Awesome.. With my training and experience I could be a shot-caller there within a few years.


----------



## Guest

Those groups have been around for decades.....they're mostly harmless, and have rules about not interfering with public safety operations.

If you want to gawk at the scene of a MVA or other incident, then stay out of my way and enjoy the show.


----------



## SinePari

Delta784 said:


> If you want to gawk at the scene of a MVA...


...take the police exam.


----------



## csauce777

DNorth said:


> waiting for the big important dispatcher to put out a call so that they can race the shiny red trucks to a scene and interfere as best as they can.


Some of these Wacker groups call info into their "dispatcher" who then sends the info out to a bunch of other whackers who all carry alpha-numerical pagers so they can always know what's happening in the public safety world.


----------



## lofu

Every one of these crankers that I've met are big supporters of what we do. So as long as they stay put of the way and don't try to play hero, I say "no harm, no foul."


----------



## pahapoika

Boston has had them for years. believe they even broadcast on their own frequency.

they give other "sparkies" a more detailed description of the fire ground.

like Delta said pretty harmless and sometimes pitch in to help roll up hose.


----------



## DNorth

Interesting, thank you.

I worked "west of 495," so I did not run into these groups.

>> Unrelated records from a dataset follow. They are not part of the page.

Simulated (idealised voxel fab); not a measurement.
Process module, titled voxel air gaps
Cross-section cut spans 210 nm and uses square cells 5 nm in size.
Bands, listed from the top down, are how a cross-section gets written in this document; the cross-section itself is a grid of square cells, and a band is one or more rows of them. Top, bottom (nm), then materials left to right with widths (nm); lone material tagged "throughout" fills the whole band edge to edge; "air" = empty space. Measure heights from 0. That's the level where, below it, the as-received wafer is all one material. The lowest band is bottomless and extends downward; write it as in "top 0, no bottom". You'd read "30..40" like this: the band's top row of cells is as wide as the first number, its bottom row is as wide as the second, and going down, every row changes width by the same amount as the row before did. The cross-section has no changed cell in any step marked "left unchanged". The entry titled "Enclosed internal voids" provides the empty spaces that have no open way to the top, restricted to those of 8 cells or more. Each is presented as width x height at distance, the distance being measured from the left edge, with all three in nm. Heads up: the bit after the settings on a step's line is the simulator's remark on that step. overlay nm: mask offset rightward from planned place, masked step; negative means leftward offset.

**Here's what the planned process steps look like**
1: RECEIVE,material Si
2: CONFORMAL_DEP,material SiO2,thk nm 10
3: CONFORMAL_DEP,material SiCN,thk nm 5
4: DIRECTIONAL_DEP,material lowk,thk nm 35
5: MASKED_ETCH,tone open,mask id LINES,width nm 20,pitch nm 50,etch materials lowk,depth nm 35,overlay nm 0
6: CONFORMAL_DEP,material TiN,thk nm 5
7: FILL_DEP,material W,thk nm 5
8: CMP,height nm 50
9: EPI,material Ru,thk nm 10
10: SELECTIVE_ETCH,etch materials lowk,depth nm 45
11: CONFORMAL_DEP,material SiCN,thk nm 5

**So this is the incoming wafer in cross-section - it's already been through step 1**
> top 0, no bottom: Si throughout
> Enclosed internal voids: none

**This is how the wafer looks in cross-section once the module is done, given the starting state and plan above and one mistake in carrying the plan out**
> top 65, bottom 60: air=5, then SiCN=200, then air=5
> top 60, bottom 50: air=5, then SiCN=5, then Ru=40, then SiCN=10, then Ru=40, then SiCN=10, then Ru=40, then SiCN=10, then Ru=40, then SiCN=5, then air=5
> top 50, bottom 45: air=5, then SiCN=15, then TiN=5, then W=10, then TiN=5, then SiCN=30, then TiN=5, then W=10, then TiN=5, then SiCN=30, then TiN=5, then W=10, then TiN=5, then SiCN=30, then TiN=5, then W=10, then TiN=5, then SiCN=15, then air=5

I just hope liability is assessed if they do indeed participate in any kind of assistance with a fire department. One of my exes was on the fire auxiliary in the town she lived in (her dad was one of the Chiefs), and she wasn't allowed any closer to the scene than other civilians were, until she went through the same very basic training course that all the new firefighters attended, due to departmental liability from what I understand.


----------



## Hush

Theres a difference between the curious, the eager to help, and the firebug psychos. I think it's a nice gesture to throw the decent ones a bone and let them feel important rolling up a hose or something.


----------



## CPT Chaos

Sparkies! They have been around forever. As long as they "Keep Back 500 Feet" I'm fine with them. These days they have graduated from scanners to cell phones.


----------



## Goose

Hush said:


> Theres a difference between the curious, the eager to help, and the firebug psychos. I think it's a nice gesture to throw the decent ones a bone and let them feel important rolling up a hose or something.


I feel important every time I roll up my hose.


----------



## niteowl1970

frank said:


> I feel important every time I roll up my hose.


----------



## SinePari

Last time I checked, it wasn't a crime to be a nerd.


----------